US Attorney General Eric Holder Jr on Thursday denounced a congressional proposal to block the transfer of any Guantanamo detainee into the US, calling it “an extreme and risky encroachment on the authority of the executive branch to determine when and where to prosecute terrorist suspects.”
The proposal is contained in a spending bill that was passed by the House late on Wednesday, just hours after it was unveiled. It would ban the use of federal money to bring detainees into the country from the military base in Guantanamo Bay, Cuba, for any purpose — including trials — before the end of the fiscal year next September.
In a letter to Senate leaders, Holder argued that enacting the House provision into law would set a “dangerous” constitutional precedent because “the exercise of prosecutorial discretion has always been and must remain an executive branch function.”
He also criticized a part of the provision that specifically forbids transferring Khalid Sheikh Mohammed, the professed mastermind of the Sept. 11 attacks. Holder supports prosecuting Mohammed in a civilian court, but critics have argued that he should be tried before a military commission in Guantanamo.
Holder said there was no precedent in “the history of our nation in which Congress has intervened to prohibit the prosecution of particular persons or crimes.”

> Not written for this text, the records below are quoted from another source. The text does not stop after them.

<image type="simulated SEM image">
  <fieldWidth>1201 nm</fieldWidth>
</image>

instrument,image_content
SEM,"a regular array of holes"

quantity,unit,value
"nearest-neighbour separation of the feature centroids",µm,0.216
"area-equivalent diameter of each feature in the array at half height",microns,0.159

There was little immediate reaction to his letter in Congress, which has been rushing to finish work on many matters in the post-election session. However, several aides to lawmakers said it was far from clear that the Senate would seek to modify it, noting that most Democrats in the House voted for the measure. (Republicans opposed the spending bill for other reasons.)
The recurring debate over whether terrorism defendants should be prosecuted in civilian courts or military commissions flared last month after a jury convicted the first Guantanamo detainee to receive a civilian trial on just one of 285 charges related to the 1998 embassy bombings in Africa. While the defendant is still facing up to life in prison, critics said it showed that civilian trials risked acquittals.
Many Republican lawmakers have pushed to try terrorism defendants exclusively in the tribunals. But several former national-security officials who served under President George W. Bush have argued for keeping both options available, in part because some allies view the tribunals as illegitimate and will share important evidence only for regular trials.
A secret State Department cable from Madrid — part of a cache obtained by WikiLeaks and made available to The New York Times — shows that in January 2010 Spain’s attorney general and its chief prosecutor lauded the “bravery” of Holder’s push to prosecute Mohammed in a regular court, which they portrayed as “going back to democratic normalcy.” They offered to provide evidence about Mohammed’s role in an al-Qaeda attack on a Tunisian synagogue in 2002 for use in such a trial.